Yonah did not attend the event, because he was abroad.
Labor MK Ghaleb Majadle, who heads the party’s Arab sector, boycotted the event to protest Labor and Hatnua calling their joint list Hamahane Hatzioni, which means “the Zionist Camp.”
“I don’t intend to become a Zionist,” Majadle said. “If they don’t change the name, we won’t take part in the party’s activities.”
Majadle, who lost a slot on the Labor list to broadcaster Zoheir Bahloul, said he was not seeking to be put on the list. But he warned that Labor could lose the support of 17,642 Arabs who voted for the party in the last election, a number that includes exclusively Arab municipalities but not mixed cities.
Herzog decided not to include a security figure on the Labor list other than MK Omer Bar-Lev, a reserve colonel who won the sixth slot in the party primary.
But he gave the 11th slot, which had been reserved for a security figure, to economist Manuel Trajtenberg.
Trajtenberg was greeted by booing at the event. Labor activists protested him being handed the slot without running.
“It’s not democratic,” said Gal Abitbul, the head of Labor’s Young Guard in Holon, who was one of the booers. “All the other candidates should have been moved up on the list.”
Had other candidates been moved up on the list, MK Nachman Shai would have advanced from the 20th slot to the 13th, ahead of candidates who won slots reserved for sectors. But Shai said he would not protest the decision, which he called “spilled milk.”
Trajtenberg told The Jerusalem Post he wasn’t bothered by the booing.
“This is a real party with real democracy,” he said. “I’m happy to be here.”
Livni denied charges that she prevented her former Kadima rival Shaul Mofaz from receiving the security slot. But in an interview with Army Radio she said Labor “did not miss anything” by not having Mofaz on the list.

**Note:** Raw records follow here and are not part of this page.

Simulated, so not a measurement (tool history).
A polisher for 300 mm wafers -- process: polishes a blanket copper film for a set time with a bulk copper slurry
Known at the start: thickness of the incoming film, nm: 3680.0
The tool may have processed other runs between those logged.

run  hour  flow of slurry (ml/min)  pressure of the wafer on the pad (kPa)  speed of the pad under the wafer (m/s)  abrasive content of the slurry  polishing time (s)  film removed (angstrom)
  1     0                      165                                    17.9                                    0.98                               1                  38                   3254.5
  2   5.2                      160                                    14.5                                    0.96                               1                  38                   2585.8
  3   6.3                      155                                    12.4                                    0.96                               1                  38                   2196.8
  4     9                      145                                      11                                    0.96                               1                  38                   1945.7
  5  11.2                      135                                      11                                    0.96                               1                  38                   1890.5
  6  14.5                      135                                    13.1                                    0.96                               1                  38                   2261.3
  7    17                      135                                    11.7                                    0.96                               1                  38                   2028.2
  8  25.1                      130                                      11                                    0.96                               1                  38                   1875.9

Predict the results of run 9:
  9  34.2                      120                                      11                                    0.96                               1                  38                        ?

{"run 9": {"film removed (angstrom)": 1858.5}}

She unveiled Hatnua’s candidates on the joint list at the event: MK Amir Peretz, former MK Yoel Hasson, journalist Ksenia Svetlova and Green Movement head Yael Cohen Paran.
Hatnua still has one more slot to give out. A source close to Livni said she was considering former Kadima MK Shlomo Molla as well as two other candidates for what will be the 25th slot on the joint list.